Questions on cache directive capability

Jing_Li · June 15, 2014, 9:55am

Hi all,
I’ve been trying to use cache directive of OpenACC, and I read a few earlier posts on this. After a few try and error, I find it seems that cache directive can handle situations with contiguous arrays (like this code:). Does anyone has any deeper knowledge and experience on cache directive capability? For example, is it possible to use shared memory in a matrix transpose?

Very grateful for any insight on this.

  #pragma acc kernels loop independent vector(32) 
   for (int i=1;i<N-1;i++) 
      {   
      #pragma acc loop independent vector (32) 
      for (int j=1; j<M-1;j++) 
      {   
         #pragma acc cache (A[i-1:i+1][j-1:j+1]) 
         B[i][j]=0;    
         B[i][j]+=A[i-1][j]; 
         B[i][j]+=A[i-1][j-1]; 
         B[i][j]+=A[i-1][j+1]; 
         B[i][j]+=A[i][j]; 
         B[i][j]+=A[i][j-1]; 
         B[i][j]+=A[i][j+1]; 
         B[i][j]+=A[i+1][j]; 
         B[i][j]+=A[i+1][j-1]; 
         B[i][j]+=A[i+1][j+1]; 
         B[i][j]=B[i][j]/9; 
      }   
      }

Update:
I used this following code to try to use shared memory with cache directive, but it turned out that shared mermory is not utilized at all:

void transpose(const int n, float *A,  float *B) 
{
    int i, j, k;
    float  tmp[n][n];
#pragma acc data present(A[0:n*n], B[0:n*n]) create(tmp[0:n][0:n]) 
    for(k = 0 ; k < Niter ; k ++) 
    {   
#pragma acc kernels loop independent
        for(i = 0; i < n; i++) 
        {   
#pragma acc loop independent
            for(j = 0 ;j < n ;j++)
            {   
#pragma acc cache(tmp[i:i][j:j]) 
                tmp[i][j] = A[i*n+j];
                B[i*n+j] = tmp[j][i];
            }   
        }                                                                                                                                                                  
    }   
}

MatColgrove · June 16, 2014, 3:38pm

Hi Jing Li,

The compiler recognizes “tmp” isn’t needed so is optimizing it away. Hence, no caching.
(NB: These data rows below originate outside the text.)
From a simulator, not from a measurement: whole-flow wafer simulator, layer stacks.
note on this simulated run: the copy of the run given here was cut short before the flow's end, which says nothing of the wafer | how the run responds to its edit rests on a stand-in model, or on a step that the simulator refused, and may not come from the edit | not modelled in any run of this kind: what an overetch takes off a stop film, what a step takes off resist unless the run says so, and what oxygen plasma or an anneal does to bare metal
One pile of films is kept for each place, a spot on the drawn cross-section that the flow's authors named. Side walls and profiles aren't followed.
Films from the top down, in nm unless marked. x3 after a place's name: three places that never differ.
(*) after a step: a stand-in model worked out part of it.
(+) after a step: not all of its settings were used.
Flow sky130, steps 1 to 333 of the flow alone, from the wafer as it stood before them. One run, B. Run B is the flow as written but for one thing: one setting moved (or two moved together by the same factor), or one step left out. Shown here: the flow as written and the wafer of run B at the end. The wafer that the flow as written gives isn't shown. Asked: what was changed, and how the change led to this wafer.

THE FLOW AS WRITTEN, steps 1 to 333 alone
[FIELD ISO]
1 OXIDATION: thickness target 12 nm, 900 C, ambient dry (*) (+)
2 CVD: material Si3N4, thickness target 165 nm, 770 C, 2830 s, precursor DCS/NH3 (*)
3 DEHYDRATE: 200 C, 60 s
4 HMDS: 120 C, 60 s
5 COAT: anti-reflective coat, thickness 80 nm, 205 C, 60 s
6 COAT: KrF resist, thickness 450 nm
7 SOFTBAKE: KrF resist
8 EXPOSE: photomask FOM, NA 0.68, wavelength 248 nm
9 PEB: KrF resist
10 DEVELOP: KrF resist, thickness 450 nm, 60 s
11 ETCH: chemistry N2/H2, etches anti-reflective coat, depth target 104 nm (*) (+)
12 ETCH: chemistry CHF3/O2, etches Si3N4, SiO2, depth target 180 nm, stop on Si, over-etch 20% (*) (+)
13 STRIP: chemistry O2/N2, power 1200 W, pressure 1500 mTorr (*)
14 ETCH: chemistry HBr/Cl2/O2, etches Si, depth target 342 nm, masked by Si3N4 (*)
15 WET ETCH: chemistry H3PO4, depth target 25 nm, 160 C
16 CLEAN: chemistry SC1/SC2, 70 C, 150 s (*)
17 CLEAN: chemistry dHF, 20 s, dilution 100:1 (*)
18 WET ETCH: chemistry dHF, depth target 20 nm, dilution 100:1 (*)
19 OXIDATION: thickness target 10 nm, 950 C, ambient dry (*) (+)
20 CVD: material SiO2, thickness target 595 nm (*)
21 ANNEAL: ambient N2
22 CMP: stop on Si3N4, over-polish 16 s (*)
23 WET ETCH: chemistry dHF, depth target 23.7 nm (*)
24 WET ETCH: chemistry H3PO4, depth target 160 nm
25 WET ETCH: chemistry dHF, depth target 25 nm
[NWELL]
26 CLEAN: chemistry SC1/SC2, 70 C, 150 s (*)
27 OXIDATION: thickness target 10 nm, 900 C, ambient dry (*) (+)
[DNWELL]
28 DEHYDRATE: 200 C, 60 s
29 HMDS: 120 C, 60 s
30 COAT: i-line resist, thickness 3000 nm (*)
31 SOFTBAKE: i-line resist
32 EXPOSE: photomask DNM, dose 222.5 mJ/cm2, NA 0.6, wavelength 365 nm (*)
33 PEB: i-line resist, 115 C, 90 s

What type of device are you using? If it’s a Compute Capable 3.5 device, I’d use the textured memory instead. For this you don’t need the “cache” directive, rather simply add “restrict” the declaration of “A” and the compiler and hardware will manage the caching. Look for the “ld.global.nc” instruction in the PTX code to tell if LDG (i.e. texture caching) is being utilized.

Hope this helps,
Mat

% pgcc -ta=tesla:keep,cc35 test.c -Minfo=accel -c -V14.6
transpose:
      4, Generating present_or_copyout(B[1:N-2][1:M-2])
         Generating present_or_copyin(A[:N][:M])
         Generating Tesla code
      5, Loop is parallelizable
      8, Loop is parallelizable
         Accelerator kernel generated
          5, #pragma acc loop gang, vector(32) /* blockIdx.y threadIdx.y */
          8, #pragma acc loop gang, vector(32) /* blockIdx.x threadIdx.x */
% grep "ld.global.nc" test.n001.ptx
        ld.global.nc.u64        %rd9, [%rd1+8];
        ld.global.nc.u64        %rd13, [%rd3];
        ld.global.nc.u64        %rd16, [%rd3+8];
        ld.global.nc.u64        %rd19, [%rd3+16];

Jing_Li · June 17, 2014, 1:03am

Hi Mat,
That works, thanks.
I came across some other question while trying to use shared memory, hope you could enlighten me.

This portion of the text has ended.